Is it too late to write a blog post for fifth week? I hope not, because I’m making one now. Anyway, there are going to be some spoilers for Delta Rune and also Frog Fractions 2 in here, so if you want to avoid those, don’t read this.
How do you make a follow-up to a game that was good in part because it surprised players? Undertale came out of nowhere, so players came into it with no expectations. Even if they knew beforehand that they didn’t have to kill any enemies, unless they went out of their way to find major spoilers, they would be caught off guard by the many other ways in which the game subverts our expectations about an 8-bit-style RPG. These range from things as small as Sans and Papyrus speaking in different fonts and shops not letting Chara sell items to big moments like Sans telling Chara what LV and EXP actually stand for and the boss fight with Flowey. These subversions weren’t the only thing that was good about Undertale, but they were what made it memorable, and without them the game would not have been as successful.
The problem with making a sequel to a game like that is that fans of the first game are not only expecting it to be weird, but they’re expecting it to surprise them in new ways. Additionally, these fans talk on the internet, and they might predict a surprise, or worse, predict something better than the surprise that the developer didn’t think of.
One example of where this failed is Frog Fractions 2. The first Frog Fractions was a flash game that surprised players by frequently switching genres. Before the sequel was released, players had to complete an ARG that involved finding puzzle pieces hidden in the files of other indie games on Steam. This is weird, especially because an ARG crossing multiple video games was unprecedented, which only built up expectations for the game itself. When Frog Fractions 2 finally was released, it turned out to be basically a linear extension of the first game. The core idea was the same, it was just longer and incorporated more genres. The ARG turned out to be better than the game itself.
Toby Fox managed to avoid setting expectations too high for the Delta Rune demo by avoiding hype altogether. Until the day before its release, nobody knew there was going to be any kind of follow-up to Undertale, and even when it was released, it was claimed to be a “survey.” It takes a little while for the player to realize they’re playing a game. This allowed the game to replicate the environment Undertale was in when it came out, where players came into it without expectations. Delta Rune then acts unpredictable by keeping some things from Undertale, changing some of them, and dropping others, seemingly at random. Many of the original characters are still there, but they have different memories. Other characters are new. The bullet hell combat is still there, but it now rewards the player for getting close to the bullets. Combat is now party-based. You can sell items to shops. There are enemies that look like Sand and Asgore, but are completely different characters. Possibly most strikingly, the player still has choices, but most of them are meaningless. The ending of the demo is also surprising in a “why the hell would anyone do that” kind of way.

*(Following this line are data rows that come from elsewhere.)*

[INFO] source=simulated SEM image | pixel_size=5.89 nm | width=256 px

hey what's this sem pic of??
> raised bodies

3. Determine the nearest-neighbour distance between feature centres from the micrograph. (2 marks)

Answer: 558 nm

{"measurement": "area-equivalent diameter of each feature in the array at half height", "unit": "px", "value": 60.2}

Of course, now people are going to have all kinds of expectations for and predictions about the rest of Delta Rune. We’ll see if Toby Fox can surprise us again.
I think we'll find this conversation coming up again as we discuss Doki Doki Literature Club this week. Games that depend upon their twists, subversions, and quirks are so hard to replicate. A game like Frog Fractions was so enjoyable because my friend who introduced it to me told me nothing going in, but the opposite was true for Undertale, Doki Doki, and Pony Island: I had been exposed to these games so frequently before playing them that the enjoyment plummeted. What's most interesting about these "twist" games is that the experience of interacting with the game can change so drastically. For Frog Fractions and Doki Doki they ended up as completely different games at the end, defying genres in…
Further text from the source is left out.